The universal power and problem of sin

In Romans 1:18-3:20, Paul offers a stinging indictment against Jews and Gentiles: Namely, both groups have sinned. They've failed to honor God to the degree that he demands, and are consequently guilty before him. Neither Jewish particularity nor Gentile ignorance will justify sinners in God’s law-court (Rom. 2:1-24). To the contrary, Paul asserts that neither group will be justified in God’s law-court by works of law because both groups fail to meet God’s standard of obedience and because both groups are in bondage to the law due to sin’s power (Rom. 2:1-3:20).

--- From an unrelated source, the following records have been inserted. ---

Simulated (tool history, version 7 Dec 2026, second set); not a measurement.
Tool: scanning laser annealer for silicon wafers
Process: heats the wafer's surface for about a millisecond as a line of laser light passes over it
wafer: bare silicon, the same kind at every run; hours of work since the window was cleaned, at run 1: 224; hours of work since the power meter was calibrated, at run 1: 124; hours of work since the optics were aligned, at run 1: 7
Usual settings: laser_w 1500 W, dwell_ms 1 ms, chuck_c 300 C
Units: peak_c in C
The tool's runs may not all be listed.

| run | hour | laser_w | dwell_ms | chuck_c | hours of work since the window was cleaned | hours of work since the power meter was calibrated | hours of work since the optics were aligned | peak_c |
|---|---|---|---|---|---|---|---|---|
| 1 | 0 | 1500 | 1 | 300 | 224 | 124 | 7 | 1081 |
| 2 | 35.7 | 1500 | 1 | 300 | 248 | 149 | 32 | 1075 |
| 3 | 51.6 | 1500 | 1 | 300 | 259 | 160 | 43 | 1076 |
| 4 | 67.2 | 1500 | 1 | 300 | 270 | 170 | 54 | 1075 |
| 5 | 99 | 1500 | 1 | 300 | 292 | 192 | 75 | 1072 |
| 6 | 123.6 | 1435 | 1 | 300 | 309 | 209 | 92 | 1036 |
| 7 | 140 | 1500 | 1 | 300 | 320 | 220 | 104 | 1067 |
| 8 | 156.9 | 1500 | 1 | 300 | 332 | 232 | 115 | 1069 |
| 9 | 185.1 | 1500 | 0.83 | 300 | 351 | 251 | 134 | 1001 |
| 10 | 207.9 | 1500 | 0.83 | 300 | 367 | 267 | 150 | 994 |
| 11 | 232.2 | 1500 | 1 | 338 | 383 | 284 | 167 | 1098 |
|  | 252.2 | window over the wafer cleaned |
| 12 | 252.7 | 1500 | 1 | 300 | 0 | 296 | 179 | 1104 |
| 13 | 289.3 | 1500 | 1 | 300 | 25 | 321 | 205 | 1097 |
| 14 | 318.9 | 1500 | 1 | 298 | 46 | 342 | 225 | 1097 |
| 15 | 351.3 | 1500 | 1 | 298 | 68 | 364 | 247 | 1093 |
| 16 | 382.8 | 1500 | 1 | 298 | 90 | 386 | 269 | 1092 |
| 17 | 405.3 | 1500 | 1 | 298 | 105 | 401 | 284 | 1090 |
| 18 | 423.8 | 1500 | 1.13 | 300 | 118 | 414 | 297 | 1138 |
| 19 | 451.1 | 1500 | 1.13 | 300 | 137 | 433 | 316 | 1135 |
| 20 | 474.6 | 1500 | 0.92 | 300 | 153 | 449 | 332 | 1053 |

In Romans 5:12, Paul highlights the universal power of sin by emphasizing the root cause of it: Adam’s transgression. Paul asserts that Adam’s transgression introduced sin, physical death, and spiritual death into the world with the result that all sin. In the words of Romans 3:23, Adam’s transgression resulted in all people sinning and falling short of God’s glory. Paul develops the universal power and problem of sin even further when he describes sin as an evil tyrant that reigns over sinners (Rom. 6:12, 14) and when he argues that the universal power of sin increased when the law of Moses entered into history (Rom. 7:7-24).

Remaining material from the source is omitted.